HITCHCOCK – Once a Bulldog, always a Bulldog.
That’s the mantra Hitchcock head football coach Craig Smith has for all his players, whether their playing days end in high school or they go on to be the most-talked-about-seventh-round NFL Draft pick in the league’s history.
“We were really excited to see his name called and to see him get a chance to play in the NFL,” Smith said about Hitchcock High School alum Michael Sam.
When Sam was selected 249th overall by the St. Louis Rams on the third day of the NFL Draft on Saturday, he made history as the first openly gay football prospect to be drafted.
With cameras staked out to cover the historic moment, Sam’s display of emotion while speaking with his new head coach Jeff Fisher, as well as his displays of affection with his partner after getting the news garnered strong reactions — both positive and negative.
For some in the close-knit Hitchcock community, it was simply a proud moment for their native son.

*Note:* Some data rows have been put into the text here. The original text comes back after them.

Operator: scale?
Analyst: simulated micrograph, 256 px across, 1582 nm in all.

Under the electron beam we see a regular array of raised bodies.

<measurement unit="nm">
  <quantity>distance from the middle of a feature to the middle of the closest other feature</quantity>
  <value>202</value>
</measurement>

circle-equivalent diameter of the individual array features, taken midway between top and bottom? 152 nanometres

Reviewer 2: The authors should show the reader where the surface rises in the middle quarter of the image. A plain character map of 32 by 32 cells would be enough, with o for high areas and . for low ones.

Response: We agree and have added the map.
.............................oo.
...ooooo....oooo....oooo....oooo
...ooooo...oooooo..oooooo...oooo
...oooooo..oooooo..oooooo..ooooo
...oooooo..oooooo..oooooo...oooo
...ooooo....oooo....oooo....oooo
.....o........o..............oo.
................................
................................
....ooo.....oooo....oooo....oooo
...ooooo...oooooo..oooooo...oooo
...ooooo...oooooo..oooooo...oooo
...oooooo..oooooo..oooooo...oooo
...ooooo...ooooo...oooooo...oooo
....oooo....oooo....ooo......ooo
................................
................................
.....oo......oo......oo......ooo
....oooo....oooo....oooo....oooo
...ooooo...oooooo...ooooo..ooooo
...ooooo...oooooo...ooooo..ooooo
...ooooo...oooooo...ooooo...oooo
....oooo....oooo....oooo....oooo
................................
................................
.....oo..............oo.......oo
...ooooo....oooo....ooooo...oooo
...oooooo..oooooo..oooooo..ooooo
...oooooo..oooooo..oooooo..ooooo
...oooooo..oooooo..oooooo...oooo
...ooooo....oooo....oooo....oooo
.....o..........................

“I think it’s great,” Daniel Guidry said. “I know a lot of people are going overboard about it, but I think Michael has always been a respectful, responsible kid. I would probably kiss my wife or girlfriend or partner if I was just drafted, too.”
Guidry said he has known Sam, a childhood friend of his nephew’s, since he was 12 years old. Despite the hoopla surrounding Sam’s milestone achievement, Guidry said Sam was never one to crave attention.
“Pretty much, what you see is what you get,” Guidry said. “He’s a quiet, down-to-earth, polite young man.”
Geno Gonzalez, a friend and former high school teammate of Sam’s, said he knows Sam to be a very hard worker and fiery competitor and was not surprised Sam was able to handle himself admirably under the intense scrutiny of the draft process coupled with his unprecedented situation.
“We’re proud of him and we’re going to continue to support him,” Gonzalez said. “Hopefully, he has a long and successful NFL career.”
After Sam came out publicly in February, it brought unprecedented attention to the small town of Hitchcock, with outlets like The New York Times, the Today Show, the NFL Network and ESPN suddenly wanting to speak to those who knew Sam best.
“It’s not your everyday routine; that’s for sure. But it’s all been positive,” Smith said.
When Sam’s announcement was made, Smith said his pride in his former player, who was named the Southeast Conference’s Co-Defensive Player of the Year and a first team All-American as a member of the Missouri Tigers, never wavered.
Smith even recently had the college football standout give a speech to his current team on hard work, perseverance and courage.
It’s a message Sam is more than qualified to speak on, regardless of his sexual orientation.
Smith said Sam overcame difficult circumstances to excel on the high school football field.
Sam went on to outperform the two-star scouting rating he received from college scouts on that level.
“That’s Michael’s greatest asset. If he had it easy and had everything handed to him growing up, I don’t think he would be able to handle all the pressure and attention he has had to deal with,” Smith said.
The attention has led to many positive reactions and reportedly to Sam’s Rams jersey being the second-highest seller among all rookies, second only to Cleveland quarterback Johnny Manziel.